A woman who stayed behind in Cuba wants her 14-year-old son to be allowed to stay in the United States, where he was brought by his father.

Mayda Orozco Fernandez told an attorney for the boy, Leonel Figueroa Orozco, that she will not make any custody claim for him, the Miami Herald reported in today's editions.

"I want him to stay with his father," Orozco told the attorney, Grisel Ybarra, by telephone from Cuba Wednesday.

Ybarra said she wants to avoid a repeat of the case of Elian Gonzalez, who became the subject of a tug-of-war between the Miami relatives of his mother, who died at sea, and his father in Cuba.

"The reason we're doing this is so that we don't have another Elian where [Cuban President Fidel Castro] alleges that the parent wanted the child back," Ybarra said.

Leonel was found in a 21-foot boat that ran out of fuel off the Florida coast Monday. The Coast Guard towed it to shore, unaware that the boy, his father and four other Cubans were hiding inside.

After the rescue, the adults scampered onto a dock, but Leonel remained on board. Under government policy, Cubans who make it onto shore are generally allowed to stay in the United States, while those who don't are sent back.

Leonel is being allowed to stay because the Justice Department is treating him as a material witness in a smuggling case against two of the men on the boat, said Jackie Becerra, a spokeswoman for the U.S. attorney's office.

Orozco did not say why she wants her son to stay, but Leonel's aunt in Miami, Mirta Figueroa, said Orozco wants what's best for her son.

"She knows my brother is a good father," said Figueroa, who is married to one of the alleged smugglers, Martin Mendez Diaz. "She gave him custody so he could come to the United States, where he would have a better future."

Family members said the father, Leonel Figueroa, has custody of the boy and reared him by himself since the child was 5.

Immigration and Naturalization Service officials in Miami won't discuss the boy's status because he is a juvenile, INS spokeswoman Ana Santiago said.

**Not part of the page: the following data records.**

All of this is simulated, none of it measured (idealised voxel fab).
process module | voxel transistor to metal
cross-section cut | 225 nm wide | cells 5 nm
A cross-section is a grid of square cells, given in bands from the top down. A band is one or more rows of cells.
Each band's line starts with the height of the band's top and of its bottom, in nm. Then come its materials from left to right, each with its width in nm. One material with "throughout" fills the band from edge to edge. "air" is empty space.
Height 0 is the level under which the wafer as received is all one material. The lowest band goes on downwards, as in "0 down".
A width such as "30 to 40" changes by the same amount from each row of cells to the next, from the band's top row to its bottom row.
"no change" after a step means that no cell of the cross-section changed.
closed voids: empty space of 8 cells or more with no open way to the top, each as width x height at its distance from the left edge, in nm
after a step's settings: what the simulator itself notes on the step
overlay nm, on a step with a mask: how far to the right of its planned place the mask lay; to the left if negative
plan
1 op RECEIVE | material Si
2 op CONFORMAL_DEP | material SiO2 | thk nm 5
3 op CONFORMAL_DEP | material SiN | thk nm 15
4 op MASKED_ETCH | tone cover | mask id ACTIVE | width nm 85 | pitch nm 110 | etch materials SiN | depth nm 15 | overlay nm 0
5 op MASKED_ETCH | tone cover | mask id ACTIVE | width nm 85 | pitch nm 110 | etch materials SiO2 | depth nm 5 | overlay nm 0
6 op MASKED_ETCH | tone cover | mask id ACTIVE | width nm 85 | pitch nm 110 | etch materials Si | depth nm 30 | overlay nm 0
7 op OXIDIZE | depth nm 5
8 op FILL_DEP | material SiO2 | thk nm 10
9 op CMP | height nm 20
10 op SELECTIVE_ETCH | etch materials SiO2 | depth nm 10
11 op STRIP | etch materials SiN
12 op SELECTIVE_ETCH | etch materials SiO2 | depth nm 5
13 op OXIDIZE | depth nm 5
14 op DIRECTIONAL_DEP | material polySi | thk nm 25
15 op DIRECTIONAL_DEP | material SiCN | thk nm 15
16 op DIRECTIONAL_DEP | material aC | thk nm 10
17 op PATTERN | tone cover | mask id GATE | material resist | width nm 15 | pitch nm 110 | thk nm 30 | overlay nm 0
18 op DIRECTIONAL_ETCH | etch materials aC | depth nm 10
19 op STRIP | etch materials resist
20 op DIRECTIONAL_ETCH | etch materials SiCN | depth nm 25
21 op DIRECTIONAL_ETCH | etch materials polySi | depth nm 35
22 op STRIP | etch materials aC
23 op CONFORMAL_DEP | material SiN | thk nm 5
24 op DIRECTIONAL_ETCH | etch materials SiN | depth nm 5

Mendez and boat owner Elizardo Ruiz Alvarez, both Miami residents of Cuban descent, are charged with alien smuggling. The charge carries a possible five-year prison sentence. They were held in lieu of $60,000 bail.

Ruiz's cousin, Luis Crespo, said the trip was intended to pick up relatives and did not involve smuggling fees.

Elian, who arrived in the United States three years ago this week, was eventually returned to his father in Cuba after U.S. government agents raided the Miami home of his relatives in April 2000.